What a Trade Negotiator Needs Most

Less than 24 hours have passed since the EU-UK Withdrawal Agreement failed to pass the House of Commons by a colossal margin of 230 votes. The immediate reaction from many self-appointed experts on whatever will get them on a BBC panel is that this humiliating, historic defeat, somehow means the government of Prime Minister Theresa May now has the upper hand in negotiations with the European Union. The European Union, which has repeatedly stated they consider the negotiations concluded, would probably be shocked to learn they are now on the ropes.

This is apparently what having the upper hand looks like.

This is apparently what having the upper hand looks like.

Following discussions on Twitter and in the opinion pages, I have determined that in the popular imagination an effective trade negotiator is a table thumping sociopath with anger management issues. I think people imagine trade negotiations to be Peter Capaldi from In The Thick of It and Ice Cube from 21 Jump Street screaming at one another until one of them passes out from a rage induced aneurysm.

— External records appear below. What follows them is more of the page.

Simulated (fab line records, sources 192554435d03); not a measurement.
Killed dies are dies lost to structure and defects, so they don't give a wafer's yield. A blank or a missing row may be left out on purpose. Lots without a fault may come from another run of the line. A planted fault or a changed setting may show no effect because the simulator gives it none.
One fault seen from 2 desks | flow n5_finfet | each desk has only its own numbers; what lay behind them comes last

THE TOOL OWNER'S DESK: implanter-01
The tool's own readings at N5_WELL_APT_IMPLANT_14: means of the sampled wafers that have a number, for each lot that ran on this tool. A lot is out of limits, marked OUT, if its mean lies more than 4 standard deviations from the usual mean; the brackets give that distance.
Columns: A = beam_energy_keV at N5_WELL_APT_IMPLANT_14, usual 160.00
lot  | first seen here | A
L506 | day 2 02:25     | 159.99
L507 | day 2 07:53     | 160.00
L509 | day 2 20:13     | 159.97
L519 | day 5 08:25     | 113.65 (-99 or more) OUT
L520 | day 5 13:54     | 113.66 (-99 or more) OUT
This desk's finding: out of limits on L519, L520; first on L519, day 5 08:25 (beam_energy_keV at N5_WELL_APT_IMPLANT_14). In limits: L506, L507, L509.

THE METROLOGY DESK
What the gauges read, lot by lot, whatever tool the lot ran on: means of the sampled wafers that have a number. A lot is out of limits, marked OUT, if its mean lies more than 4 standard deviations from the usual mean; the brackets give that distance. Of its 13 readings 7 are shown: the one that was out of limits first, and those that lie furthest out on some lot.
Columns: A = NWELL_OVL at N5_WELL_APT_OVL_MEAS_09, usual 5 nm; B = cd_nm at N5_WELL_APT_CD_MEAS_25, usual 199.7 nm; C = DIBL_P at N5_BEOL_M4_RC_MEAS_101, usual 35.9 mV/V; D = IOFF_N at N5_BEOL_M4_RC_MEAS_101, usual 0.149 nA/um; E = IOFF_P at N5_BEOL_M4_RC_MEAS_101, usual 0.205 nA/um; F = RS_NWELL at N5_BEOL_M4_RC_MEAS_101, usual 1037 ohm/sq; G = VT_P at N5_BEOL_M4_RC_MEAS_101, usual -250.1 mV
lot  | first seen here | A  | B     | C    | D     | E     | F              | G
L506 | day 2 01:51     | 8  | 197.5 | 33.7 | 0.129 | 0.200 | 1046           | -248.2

I have written before about how this mythical notion of ‘toughness’ is largely escapist fantasy by blubbery Etonian schoolboys, and not in fact the sole determinant of whether one is a successful trade negotiator. There is however something which, unlike Clint Eastwood style toughness, a negotiator cannot function without: clearly defined authority.

Respect (what I say is) my authority!

Whether you are a lowly junior public servant working on a minor footnote or the Prime Minister, you are understood to be channeling a portion of the collective authority of your country and its government. In dealing with you, the other side needs to understand the extent of that authority… and its your job to make that clear.

Good negotiators are obsessive about not overstating their authority. The junior public servant above would take pains to say that while they can hammer out draft language, it will need to be considered and approved by their chapter lead, the legal team and even the Chief Negotiator before it can be considered ‘agreed language.’ They will do this even on language they’re certain won’t face objections.

… but we understand you will need to run this past Admiral Obvious and the Joint Chiefs of Obviousness before we can consider the matter closed.

… but we understand you will need to run this past Admiral Obvious and the Joint Chiefs of Obviousness before we can consider the matter closed.

But I’m a white male in a suit, can’t I can overstate my authority and importance the way I do on dates?

First, stop lying to your dates. They will figure out you’re not the “CEO of France” eventually.

Second, you under no circumstances want to overstate your authority. It is the one guaranteed way to lose the trust, goodwill and cooperation you need to get the job done.

Let me explain.

A trade negotiation inevitably involves hard choices for both sides. Whatever the final deal looks like, there will be things you have offered up or decided not to push for. These will have loud, passionate constituencies back home. At the start of a negotiation, both sides will say that all of these represent their ‘red lines.’ Much of the ‘art’ of negotiating comes from sussing out which of those the other side is in actuality willing to trade off.

Offering such a trade is a big risk for a negotiator. If yesterday I was saying I couldn’t reduce my beef tariff at all and I now say I’d be willing to consider a 5% cut if you drop your 10% tariff on cars, I have effectively told you beef is something I can move on. That’s critical information I’m giving away for free.

Nailed it.

Nailed it.

With you so far, but how does overstating my authority come into this?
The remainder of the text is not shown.